As Chad, a Democrat from Colorado, explains: "If I would have just met my wife 15 years earlier at that point in time, I was making enough money. I would have had the time and the money, she would not had to have worked, she could have spent all her time if she wanted to with our kids. I would have been able to do the weekend thing, the whole backyard-barbecue American dream. But you don't get that anymore. And instead, you fight and struggle.
Romney has promised to help families like Chad's. At the convention, he provided an important philosophical background: "All the laws and legislation in the world will never heal this world like the loving hearts and arms of mothers and fathers. If every child could drift to sleep feeling wrapped in the love of their family -- and God's love -- this world would be a far more gentle and better place."
Helping create an environment where families can flourish, this is at the heart of public service. This is what a president and a Congress can make happen.

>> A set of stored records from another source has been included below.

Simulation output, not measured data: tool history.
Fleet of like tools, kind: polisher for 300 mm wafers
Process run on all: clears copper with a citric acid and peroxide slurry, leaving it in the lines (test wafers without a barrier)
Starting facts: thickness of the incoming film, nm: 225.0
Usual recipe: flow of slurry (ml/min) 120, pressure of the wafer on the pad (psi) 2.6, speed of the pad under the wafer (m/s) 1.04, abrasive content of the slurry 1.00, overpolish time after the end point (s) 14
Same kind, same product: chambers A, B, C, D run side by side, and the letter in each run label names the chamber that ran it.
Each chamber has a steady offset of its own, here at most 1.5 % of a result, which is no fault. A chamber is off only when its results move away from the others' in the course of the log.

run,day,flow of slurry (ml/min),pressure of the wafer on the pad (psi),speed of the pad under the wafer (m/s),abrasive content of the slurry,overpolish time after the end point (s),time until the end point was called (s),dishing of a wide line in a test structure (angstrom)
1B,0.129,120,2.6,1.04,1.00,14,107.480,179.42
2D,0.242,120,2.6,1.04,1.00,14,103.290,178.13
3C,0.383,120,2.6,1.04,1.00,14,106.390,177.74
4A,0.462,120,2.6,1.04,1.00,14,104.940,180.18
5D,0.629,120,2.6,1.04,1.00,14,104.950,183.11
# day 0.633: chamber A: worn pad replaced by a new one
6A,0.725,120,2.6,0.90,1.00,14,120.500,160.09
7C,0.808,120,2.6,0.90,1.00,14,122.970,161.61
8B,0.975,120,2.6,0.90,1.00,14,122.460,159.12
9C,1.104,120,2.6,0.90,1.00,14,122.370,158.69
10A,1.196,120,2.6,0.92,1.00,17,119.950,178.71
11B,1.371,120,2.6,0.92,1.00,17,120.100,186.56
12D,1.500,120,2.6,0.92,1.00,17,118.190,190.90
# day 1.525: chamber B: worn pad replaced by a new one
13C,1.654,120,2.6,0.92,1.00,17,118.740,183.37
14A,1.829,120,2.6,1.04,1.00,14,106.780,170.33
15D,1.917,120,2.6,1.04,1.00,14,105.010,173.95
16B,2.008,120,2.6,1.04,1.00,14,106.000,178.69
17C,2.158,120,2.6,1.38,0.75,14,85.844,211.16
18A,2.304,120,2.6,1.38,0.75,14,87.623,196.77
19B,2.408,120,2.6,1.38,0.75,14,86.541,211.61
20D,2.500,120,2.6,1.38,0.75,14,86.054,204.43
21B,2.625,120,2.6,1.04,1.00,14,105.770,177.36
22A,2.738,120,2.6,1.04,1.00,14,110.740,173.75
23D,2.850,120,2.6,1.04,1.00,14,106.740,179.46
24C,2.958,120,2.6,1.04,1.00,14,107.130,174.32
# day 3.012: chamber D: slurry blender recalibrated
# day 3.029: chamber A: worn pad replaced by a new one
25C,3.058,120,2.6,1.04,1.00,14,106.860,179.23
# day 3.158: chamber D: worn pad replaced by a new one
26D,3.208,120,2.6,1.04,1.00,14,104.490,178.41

I had all of this in mind while at a dinner celebrating -- and raising funds for -- the Consortium of Catholic Academies, some of the poorest schools in the poorest areas of Washington, D.C. (These are schools, by the way, whose existence is threatened by the president's health-insurance mandate.) "My dad's from Nigeria; he came to this country seeking a better future for this family," Obi Mbanefo told the audience. A sophomore at Gonzaga high school, Mbanefo wants to go to Ohio State or Princeton.
Mr. Mbanefo got a solid education because of the D.C. Opportunity Scholarship program that the president had to be arm-twisted by Speaker of the House John Boehner and outgoing Senator Joseph Lieberman into reauthorizing, despite its bipartisan support. But it's the dreams of Mbanefo's father and voters like Chad that are at stake in this election.